Risqué Management: The Murder of Edouard Stern
A Thousand Enemies
Edouard had accumulated a large number of enemies and detractors--both disgruntled employees and professional rivals during his life. He attended but did not graduate from the l'École Supérieure des Sciences Economiques et Commerciales (ESSEC), one of France's Grande Ecoles-- "Great Schools" which the vast majority of France's elite politicians and business leaders attend for university training. Dropping out of ESSEC in 1976 because of financial difficulties at Banque Stern, the cornerstone of the family fortune, Edouard, with the aid of his uncles and grandfather, took control of the bank from his father, whom he would ultimately fire. Edouard and his father would not speak to each other for 15 years, until a partial reconciliation at his father's deathbed.

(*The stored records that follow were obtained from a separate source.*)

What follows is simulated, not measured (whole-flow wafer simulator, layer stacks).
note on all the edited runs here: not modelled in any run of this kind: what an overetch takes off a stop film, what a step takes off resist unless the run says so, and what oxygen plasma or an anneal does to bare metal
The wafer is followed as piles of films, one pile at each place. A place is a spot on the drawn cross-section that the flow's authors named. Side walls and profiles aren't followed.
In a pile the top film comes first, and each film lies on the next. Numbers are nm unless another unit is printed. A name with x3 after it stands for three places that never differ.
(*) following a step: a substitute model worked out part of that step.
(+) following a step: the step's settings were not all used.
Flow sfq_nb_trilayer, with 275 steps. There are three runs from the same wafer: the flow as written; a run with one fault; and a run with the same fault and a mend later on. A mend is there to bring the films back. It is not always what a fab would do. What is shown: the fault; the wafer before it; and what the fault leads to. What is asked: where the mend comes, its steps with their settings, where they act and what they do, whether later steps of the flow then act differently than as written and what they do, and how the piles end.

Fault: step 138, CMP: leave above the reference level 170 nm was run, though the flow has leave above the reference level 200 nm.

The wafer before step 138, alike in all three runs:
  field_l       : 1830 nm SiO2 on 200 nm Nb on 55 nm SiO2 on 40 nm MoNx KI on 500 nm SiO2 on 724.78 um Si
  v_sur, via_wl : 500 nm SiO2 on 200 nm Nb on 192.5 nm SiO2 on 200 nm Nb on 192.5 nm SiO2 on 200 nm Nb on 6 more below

During his tenure at Banque Stern, Edouard's management style of his subordinates was just as abrasive and aggressive as his high-charged investment strategies and hostile take-over schemes. Edouard reportedly would abruptly fire staffers on the spot, often more out of pique than for shoddy job performance. One trader in France was reportedly fired for refusing to work while on vacation, in a country where holidays are sacrosanct. Much of his frenetic work pace was reportedly devoted to petty in-fighting, seeking to get back at subordinates and colleagues who he thought had crossed him.
Marrying the daughter of Michel David-Weill, the Chairman of the historic international banking house of Lazard Frères in 1984, Edouard in 1992 became a senior executive at the globally renowned firm. Seen as the heir apparent to David-Weill, Edouard nonetheless left the firm abruptly in 1997, following a series of personality clashes between him, David-Weill and other executive board members. Edouard's abrasive personality and style were reportedly out of sync with the bank's more polished culture.
Leaving Lazard, Edouard in 1998 started International Real Returns (IRR), a private equity fund which invested in a range of ventures, from restaurants to major stock holdings in multinational companies. One such investment involved a scheme which reportedly linked Stern to eastern European executives with ties to the Russian mafia.
In 2003, IRR took a huge financial hit after losing most of the close to $90 million it had invested in the French chemical company Rhodia. When Rhodia's stock tanked, Edouard sued, claiming Rhodia executives had misled investors about the company's true value and had misstated its financial earnings. Stern, along with fellow investor Hughes de Lasteyrie du Saillant (who died in 2007 of a heart attack) also met with then Manhattan District Attorney Robert Morgenthau about Rhodia, which was was traded on the New York Stock Exchange as well as the French Bourse.
Stern's lawsuit was an uphill battle, though. France's economic and political leadership have been closely intertwined for decades under an economic policy called dirigisme, in which technocratic elites from government, finance and industry, all products of the Grande Ecoles, move professionally with ease between the public and private sectors and confer closely to optimize economic conditions. The head of Rodia's audit committee Thierry Breton, for instance, became France's finance minister in 2005 shortly after leaving Rhodia.
Edouard reportedly had expressed concerns about his safety due to his involvement with the lawsuit against Rhodia. After Edouard's death, de Lasteyrie du Saillant disappeared and did not emerge again until after learning about the true circumstances surrounding Edouard's murder. IRR's losses investing in Rhodia were also of concern to Lazard, which had invested in IRR as part of Stern's negotiated departure from the firm.